Trying to understand?

Hi. I recently met my now ex partner on a dating site, we met up and the realtionship went really well, he told me he had austism which didnt bother me, it made him him! Yesterday I received a text message telling me he didnt want the relationship, i thought fine,  after 6 months i want an explation, we met up & he explained that he is still in love with me but the austism is stopping his ability to be in a relationship, we have agreed  stay friends however I need to understand? I'm hoping someone can shed some light on this situation for me? 

Thanks T

  • All of the stuff you have listed below is him, it's like you know him. I never forced him to go to any clubs or pubs and totally understood. 

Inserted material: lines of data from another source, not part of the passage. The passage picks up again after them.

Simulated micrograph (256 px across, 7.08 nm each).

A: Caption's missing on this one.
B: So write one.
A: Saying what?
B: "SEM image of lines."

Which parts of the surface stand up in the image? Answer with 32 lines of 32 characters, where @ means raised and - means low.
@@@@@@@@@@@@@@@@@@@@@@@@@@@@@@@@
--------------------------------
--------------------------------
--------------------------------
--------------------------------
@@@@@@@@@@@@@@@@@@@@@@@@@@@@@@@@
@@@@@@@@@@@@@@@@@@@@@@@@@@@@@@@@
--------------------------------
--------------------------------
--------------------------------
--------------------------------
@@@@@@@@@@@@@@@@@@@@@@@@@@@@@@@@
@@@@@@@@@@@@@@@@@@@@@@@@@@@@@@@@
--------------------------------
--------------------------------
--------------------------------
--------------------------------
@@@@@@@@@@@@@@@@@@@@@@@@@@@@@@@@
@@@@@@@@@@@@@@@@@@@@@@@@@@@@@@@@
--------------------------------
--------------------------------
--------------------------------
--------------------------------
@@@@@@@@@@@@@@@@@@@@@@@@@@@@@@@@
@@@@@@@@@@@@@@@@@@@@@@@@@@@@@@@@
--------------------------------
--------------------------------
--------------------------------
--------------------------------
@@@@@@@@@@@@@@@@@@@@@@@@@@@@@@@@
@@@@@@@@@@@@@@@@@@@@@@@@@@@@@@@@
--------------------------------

    I can't understand how he can hold so many amazing friendships, but not a relationship? He keeps telling me that I can do better and im worth more, like he doesn't understand how amazing he actually is? If anybody was punching above their weight it was me. 

    He will not talk about any emotions or anything, that was one of the things I liked about him, however it is now proving difficult now we are going through a break up.

    I do not suffer from Autism myself and he keeps telling me I will never understand his mind, but if he doesn't talk to me how am I meant to? 

    I just want to help him because he doesn't come from a stable/supportive family, I feel like he has no one and that kills me? 

    Thanks for your reply. 

    T

  • All of the stuff you have listed below is him, it's like you know him. I never forced him to go to any clubs or pubs and totally understood. 

    I can't understand how he can hold so many amazing friendships, but not a relationship? He keeps telling me that I can do better and im worth more, like he doesn't understand how amazing he actually is? If anybody was punching above their weight it was me. 

    He will not talk about any emotions or anything, that was one of the things I liked about him, however it is now proving difficult now we are going through a break up.

    I do not suffer from Autism myself and he keeps telling me I will never understand his mind, but if he doesn't talk to me how am I meant to? 

    I just want to help him because he doesn't come from a stable/supportive family, I feel like he has no one and that kills me? 

    Thanks for your reply. 

    T

  • Hi

    Did you ask him how his autism makes it difficult for him to have a relationship?

    ASD people are not all the same, so I can't tell you what was causing difficulties for him. The main problems are usually with communication, social interaction and imagination. He may have difficulty talking about emotions and be uncomfortable if encouraged to express himself in those terms but feel it is expected of him in a "romantic" relationship. He may become anxious when surrounded by lots of people and noise, and find it daunting to take you out to bars, concerts, restaurants, etc. He may also find it difficult to imagine that someone does really care about him. 

    ASD people have often been bullied at some point and often have low self esteem, so he could find it difficult to trust anyone or believe that someone thinks he is great, and might suffer jealousy if his partner appears to also be close to someone else. 

    If you want to try rebuilding your relationship, I would suggest that for now you arrange to speak to him face to face only in a place where he feels safe and secure, and reassure him that you really care about him. Keep in touch by email or text when not seeing him face to face and try to keep positive in your message content, slipping in comments which show you recognise and appreciate his good points, but don't make it up - it must be things he will recognise in himself. For example, if he is always on time when meeting you, tell him how much you appreciate his courtesy in not keeping you waiting around. 

    Good luck and I hope things work out well.